Coalition’s Ted O’Brien looks to South Korea for nuclear solution
Ted O’Brien said Australia could ‘learn a lot’ from South Korea, which for the first time in 2024 generated more electricity from nuclear energy than coal and natural gas.
The Coalition is conducting “the most comprehensive international study ever undertaken by an opposition to inform Australia’s future energy policy” it claims, as Ted O’Brien, the architect of its taxpayer-funded tilt towards atomic energy, led a delegation to explore South Korea’s nuclear power industry.
Speaking to this masthead before heading abroad, Mr O’Brien said Australia could “learn a lot” from South Korea, which for the first time in 2024 generated more electricity from nuclear energy than coal and natural gas.

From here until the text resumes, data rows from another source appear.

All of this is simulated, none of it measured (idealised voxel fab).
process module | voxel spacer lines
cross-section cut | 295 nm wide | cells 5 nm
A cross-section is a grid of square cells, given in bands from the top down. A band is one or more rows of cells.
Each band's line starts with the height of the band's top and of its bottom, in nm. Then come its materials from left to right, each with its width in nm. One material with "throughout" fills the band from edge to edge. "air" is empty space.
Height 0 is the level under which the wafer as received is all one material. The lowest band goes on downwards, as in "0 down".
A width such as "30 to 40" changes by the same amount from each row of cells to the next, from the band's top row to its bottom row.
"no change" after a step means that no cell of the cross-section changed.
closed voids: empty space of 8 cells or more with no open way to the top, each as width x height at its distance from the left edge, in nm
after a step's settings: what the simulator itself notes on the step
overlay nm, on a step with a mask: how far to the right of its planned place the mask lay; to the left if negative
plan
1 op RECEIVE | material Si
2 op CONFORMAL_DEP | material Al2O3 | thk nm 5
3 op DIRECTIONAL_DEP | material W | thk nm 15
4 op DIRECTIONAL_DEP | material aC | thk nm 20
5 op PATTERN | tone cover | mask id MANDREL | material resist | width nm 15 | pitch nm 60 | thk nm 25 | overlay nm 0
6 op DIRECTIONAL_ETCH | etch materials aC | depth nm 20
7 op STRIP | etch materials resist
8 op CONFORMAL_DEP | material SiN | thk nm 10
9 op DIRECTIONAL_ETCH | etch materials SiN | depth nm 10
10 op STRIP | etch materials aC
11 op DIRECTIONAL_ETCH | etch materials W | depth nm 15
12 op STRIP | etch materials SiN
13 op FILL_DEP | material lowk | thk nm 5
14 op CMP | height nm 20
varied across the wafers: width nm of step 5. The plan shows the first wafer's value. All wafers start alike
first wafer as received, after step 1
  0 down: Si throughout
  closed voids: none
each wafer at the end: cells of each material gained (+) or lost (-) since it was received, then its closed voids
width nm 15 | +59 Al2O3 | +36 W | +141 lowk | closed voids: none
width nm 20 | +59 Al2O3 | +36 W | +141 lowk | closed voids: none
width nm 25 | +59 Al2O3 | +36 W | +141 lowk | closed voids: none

“As a nation, we need to be humble enough to learn from other nations which are managing their energy systems far better than we are,” the opposition energy spokesman told The Australian.
The industry delegation plans to visit a nuclear power plant and will also meet with representatives from Doosan Enerbility, a heavy-industrial company involved in the manufacturing and construction of nuclear power plants.
South Korea has experienced a revival in nuclear development and generation in recent years. Its suspended President, Yoon Suk Yeol, has been a strong proponent of nuclear power, having announced plans to build four more reactors by 2038.
Having also extended the life of several existing reactors, previously scheduled to mothball their operations in 2030, Mr Yoon has also ploughed significant resources into the expansion of the country’s nuclear industry, planning to increase exports of such technology.
The heavy emphasis on nuclear energy marks a major shift for South Korea, which is the world’s third-largest importer of liquefied natural gas and the fourth-largest importer of thermal coal.
Mr O’Brien has previously flagged that South Korean nuclear technology could be included as part of Australia’s energy mix, with Coalition policy documents citing the APR1000 and APR1400 pressurised water reactor models as examples of technology that could be deployed across five sites in New South Wales, Queensland and Victoria.
Both units have been previously built by the country’s state-owner electricity utility, Korea Electric Power Corporation, which was selected in July as the preferred bidder to build two APR1000 units in the Czech Republic at an estimated cost of $US26.1bn ($42.5bn).
The deal marked the first overseas order of a large-scale nuclear power plant since 2009, when South Korea struck an agreement to export four of the larger AP1400 models to the UAE with the project costing $32.1bn
Mr O’Brien has frequently claimed the project ran “on time and on budget” even as the commercial operation of the UAE’s first reactor took three years longer than originally intended.
The development of small modular reactors, which produce less than 300 megawatts of power and are yet to prove commercially viable, is also a key pillar of South Korea’s push to expand its nuclear footprint.
It plans to have at least one SMR developed and connected to the grid by 2035, the same year the Coalition hopes to have the technology in operation.
The Coalition has earmarked two sites – one in Collie, Western Australia, and the other in Port Augusta, South Australia – to host SMRs.
Mr O’Brien will also use his trip to South Korea to make the case that nuclear technology will ultimately be more affordable and, alongside coal, gas and renewables, is “keeping prices down” in South Korea at a time when Australians have experienced a significant increase in their power bills.
While South Koreans do indeed benefit from lower residential electricity prices than Australia, the cheaper prices largely owe to heavy government regulation in South Korea’s energy system.
Retailers face mandated tariff rates and a non-competitive market structure, forcing companies, including KEPCO, to sell electricity to retail customers at a massive loss, thus incurring significant debts in the process.
Labor has rubbished the Coalition’s nuclear power plans, arguing the cost to taxpayers would be exorbitant, ultimately drive up prices for households and businesses, and would not meet the energy demands of the grid.
Hitting back, the Coalition claims Labor’s proposed energy mix, which is largely reliant on renewables with firming from batteries, gas and pumped hydro, is significantly more expensive than the $121bn estimate supplied by the Energy Market Operator and would stymie supply of affordable and reliable electricity.